Bible Studies as an Academic Discipline in 2026: Theological Education, Comparative Religion, and Career Paths

Bible Studies as an Academic Discipline in 2026: Theological Education, Comparative Religion, and Career Paths

Bible Studies in India is taught at two scales. One is the academic study of religion at central universities, treated like any other humanities subject. The other is theological education at accredited institutions that train teachers, chaplains and pastoral counsellors.
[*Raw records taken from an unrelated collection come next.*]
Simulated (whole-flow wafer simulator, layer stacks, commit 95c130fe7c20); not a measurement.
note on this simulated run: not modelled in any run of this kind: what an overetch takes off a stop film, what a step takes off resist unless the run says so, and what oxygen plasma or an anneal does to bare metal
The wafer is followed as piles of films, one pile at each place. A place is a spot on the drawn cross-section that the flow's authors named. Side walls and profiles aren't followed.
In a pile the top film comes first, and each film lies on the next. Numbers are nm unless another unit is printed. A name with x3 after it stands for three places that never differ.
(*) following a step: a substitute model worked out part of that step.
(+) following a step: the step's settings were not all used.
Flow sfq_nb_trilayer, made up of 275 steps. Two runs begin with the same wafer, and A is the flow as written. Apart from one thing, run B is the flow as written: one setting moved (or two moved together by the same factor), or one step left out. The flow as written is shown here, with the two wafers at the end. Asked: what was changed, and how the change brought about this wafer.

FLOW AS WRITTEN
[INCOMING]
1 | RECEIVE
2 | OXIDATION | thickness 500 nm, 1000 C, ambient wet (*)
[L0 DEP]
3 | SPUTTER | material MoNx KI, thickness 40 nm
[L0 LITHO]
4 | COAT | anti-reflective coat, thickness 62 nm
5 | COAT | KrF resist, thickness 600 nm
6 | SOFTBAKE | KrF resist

Serampore College, founded in 1818, is India's oldest degree-granting institution and hosts the Senate of Serampore, an autonomous theological university. Its BD and MTh programmes admit students through an entrance exam. The 2026 BD second-phase exam closes on 31 March 2026. SAIACS in Bangalore offers a two-year residential MTh accredited by the Asia Theological Association across eight specialisations including Old Testament, New Testament and Religious Studies.

The discipline reads more like a literature degree than most students expect.

Students learn New Testament Greek and Old Testament Hebrew, study textual criticism, and read the Bible against the history of its time. It is the same approach a comparative literature student applies to any ancient text.

UGC NET Comparative Study of Religions includes Christianity alongside other world religions, opening up Assistant Professor and JRF roles for postgraduates. Other graduates work in publishing, counselling, NGO leadership, archival research and school teaching. Christian schools across India hire MTh holders for religious education and pastoral roles.

Senate of Serampore degrees are recognised under the Serampore Act of 1918 and accepted across Indian theological institutions.

For students outside the field, one introductory course in academic biblical studies builds enough literacy to engage with global history, comparative religion and Western literature. Yale and Oxford run free survey courses online. Start there before any specialised programme. The discipline rewards careful readers, not fast ones.